Is a subfunctor of a representable functor also representable?

Question

I'm trying to learn about representable functors but I'm very new to this; even to categories...

Suppose $G:C^{op}\rightarrow Set$ is a representable functor - as I understand this means that there exists some object $c$ of $C$ such that $G$ and $Hom_{C}(\cdot,c)$ are naturally isomorphic.

According to this page https://ncatlab.org/nlab/show/subfunctor ,

"A subfunctor of a functor $G:C→D$ between categories $C$ and $D$ is a pair $(F,i)$ where $F:C→D$ is a functor and $i:F→G$ is a natural transformation such that its components $i_M:F(M)→G(M)$ are monic."

Question 1: If $G:C^{op}\rightarrow Set$ is representable and $(F,i)$ as above is a subfunctor of $G$, is it true that $F$ is also representable?

I did some research on internet but I couldn't figure out a direct answer to the previous question - so, as it is quite general, I suspect that the answer is NO - but I would like some references to read about it, with examples if possible...

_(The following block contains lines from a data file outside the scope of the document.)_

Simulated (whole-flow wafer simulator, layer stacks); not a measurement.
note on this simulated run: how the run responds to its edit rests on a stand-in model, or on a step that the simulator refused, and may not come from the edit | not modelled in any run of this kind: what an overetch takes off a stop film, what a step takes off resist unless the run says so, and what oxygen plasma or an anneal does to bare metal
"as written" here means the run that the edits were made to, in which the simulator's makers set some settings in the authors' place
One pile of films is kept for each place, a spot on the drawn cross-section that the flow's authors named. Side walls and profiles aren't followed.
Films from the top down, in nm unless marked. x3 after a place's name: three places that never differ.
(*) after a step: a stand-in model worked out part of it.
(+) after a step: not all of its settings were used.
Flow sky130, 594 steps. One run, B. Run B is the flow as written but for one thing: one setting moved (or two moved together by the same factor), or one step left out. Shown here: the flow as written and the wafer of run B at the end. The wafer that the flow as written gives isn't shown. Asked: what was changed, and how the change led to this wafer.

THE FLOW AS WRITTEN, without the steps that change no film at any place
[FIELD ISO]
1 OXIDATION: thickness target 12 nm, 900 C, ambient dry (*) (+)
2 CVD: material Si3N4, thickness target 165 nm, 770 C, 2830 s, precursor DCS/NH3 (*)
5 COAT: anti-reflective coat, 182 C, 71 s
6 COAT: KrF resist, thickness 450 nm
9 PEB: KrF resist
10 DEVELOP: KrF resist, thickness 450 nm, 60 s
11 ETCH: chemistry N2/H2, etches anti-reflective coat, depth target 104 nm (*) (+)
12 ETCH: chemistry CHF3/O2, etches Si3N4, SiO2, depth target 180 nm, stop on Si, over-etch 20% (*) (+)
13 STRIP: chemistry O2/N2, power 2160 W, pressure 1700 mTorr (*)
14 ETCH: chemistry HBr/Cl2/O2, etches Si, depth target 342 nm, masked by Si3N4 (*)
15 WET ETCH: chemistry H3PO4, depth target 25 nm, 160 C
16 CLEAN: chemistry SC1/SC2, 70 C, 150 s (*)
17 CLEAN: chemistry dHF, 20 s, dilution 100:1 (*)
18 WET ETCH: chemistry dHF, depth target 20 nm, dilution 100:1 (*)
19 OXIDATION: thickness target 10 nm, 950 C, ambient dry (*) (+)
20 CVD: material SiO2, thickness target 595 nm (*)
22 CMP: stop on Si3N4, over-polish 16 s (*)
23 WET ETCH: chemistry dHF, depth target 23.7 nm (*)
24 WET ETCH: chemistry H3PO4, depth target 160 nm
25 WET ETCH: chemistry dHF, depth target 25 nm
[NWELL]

Due to my suspect, I would like also to know if

Question 2: are there some "well-known" criteria (say if $C$ is the category of schemes) to tell whether it could be true for particular examples?

Answer 1

Question 1. A typical example is the functor $\mathrm{Nil} : \mathbf{Ring} \to \mathbf{Set}$ of nilpotent elements in a ring. It is a subfunctor of the forgetful functor, which is represented by $\mathbb{Z}[T]$, but $\mathrm{Nil}$ is not representable: If $u$ is a universal element, then $u^n=0$ for some $n$, which would imply that every nilpotent $x$ in any ring would satisfy $x^n=0$, which is wrong. At least, $\mathrm{Nil}$ is ind-representable, since we have $$\mathrm{Nil} \cong \varinjlim_n \mathrm{Hom}(\mathbb{Z}[T]/T^n,-).$$ Similarly, the functor $\mathrm{Tors} : \mathbf{Grp} \to \mathbf{Set}$ of torsion elements in groups is not representable, but it is ind-representable since $$\mathrm{Tors} \cong \varinjlim_n \mathrm{Hom}(C_n,-).$$

Question 2. The following basic result is proved in EGA I. It can be used, for instance, to prove that fiber products of schemes exist. You can see it as a "gluing process guided by a functor".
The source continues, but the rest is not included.